SLAT Trusts in Florida

With the prospect of a reduced federal estate tax exemption looming in the near future, taxpayers are considering tax-mitigation strategies that capitalize on today’s record-high exemption. Asset protection, or protection from potential lawsuits, is also top of mind in today’s litigation prone landscape.  For these reasons, spousal lifetime access trusts—or “SLATS”— in Florida are fast becoming a sought after estate planning option.  Understanding the pros and cons of implementing and using a SLAT Trust in Florida is the focus of this article.

What is a SLAT Trust

Irrevocable trusts in Florida and elsewhere, are named with acronyms that usually hint at the overall design and purpose of the trust.  Various irrevocable trust strategies for tax planning and/or asset protection in Florida carry different acronyms.  A spousal lifetime access trust, identified by the acronym SLAT, is a flexible form of irrevocable trust designed to benefit a grantor’s spouse, protect wealth, and reduce estate taxes. A trustmaker (commonly referred to as the grantor) creates the SLAT as an irrevocable trust that names the grantor’s spouse as beneficiary and irrevocably transfers assets to the trust.  Depending on the goals assigned to the SLAT, the trust can be prepared as making an “incomplete gift” or a “completed gift” for tax planning purposes.  With the former, an incomplete gift trust is a bit more flexible and the goal is primarily asset protection and marital planning.  With the latter, the SLAT is less flexible for the grantor; however,  estate tax planning is added to the set of goals.  These advantages are discussed in more detail in the next subsection below.

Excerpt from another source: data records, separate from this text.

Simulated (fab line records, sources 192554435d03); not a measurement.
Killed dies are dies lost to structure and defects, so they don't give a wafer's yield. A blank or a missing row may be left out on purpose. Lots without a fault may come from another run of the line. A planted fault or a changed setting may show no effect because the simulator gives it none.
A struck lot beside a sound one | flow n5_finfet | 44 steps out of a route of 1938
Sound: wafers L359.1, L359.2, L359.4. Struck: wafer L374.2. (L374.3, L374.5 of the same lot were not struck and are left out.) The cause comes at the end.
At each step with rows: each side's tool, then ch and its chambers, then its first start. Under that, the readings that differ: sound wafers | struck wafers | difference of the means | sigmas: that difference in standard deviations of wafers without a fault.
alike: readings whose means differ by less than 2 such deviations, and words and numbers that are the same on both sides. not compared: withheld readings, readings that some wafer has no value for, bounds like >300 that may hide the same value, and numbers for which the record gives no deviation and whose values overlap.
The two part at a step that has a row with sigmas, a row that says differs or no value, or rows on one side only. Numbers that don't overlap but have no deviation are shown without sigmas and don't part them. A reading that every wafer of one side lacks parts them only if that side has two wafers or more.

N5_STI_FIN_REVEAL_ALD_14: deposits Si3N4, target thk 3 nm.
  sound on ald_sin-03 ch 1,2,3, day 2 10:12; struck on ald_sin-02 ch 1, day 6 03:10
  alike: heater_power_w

With any SLAT, the beneficiary spouse has access to the trust wealth during life in the form of distributions from the trustee. Upon the beneficiary spouse’s death, the trustee distributes residual trust wealth to remainder beneficiaries or trust beneficiaries in Florida or elsewhere who are named in the trust—typically the couple’s children or grandchildren.

A SLAT can be set up so that the trustee distributes residual trust wealth to remainder beneficiaries all at once—effectively terminating the trust. Or, wealth can remain under the trustee’s long-term management—with periodic distributions to successor beneficiaries under terms specified by the grantor spouse. The latter structure allows a SLAT to function like a Florida dynasty trust benefiting multiple generations.

A grantor could also establish a trust with a structure similar to a SLAT for the principal purpose of benefiting later generations—applying the generation-skipping tax (GST) exemption in Florida to wealth transferred to the trust. A trust that does not at least initially name the grantor’s spouse as beneficiary is not technically a SLAT, and would be deemed something like an “irrevocable gift trust” but such a trust can often achieve many of the same objectives.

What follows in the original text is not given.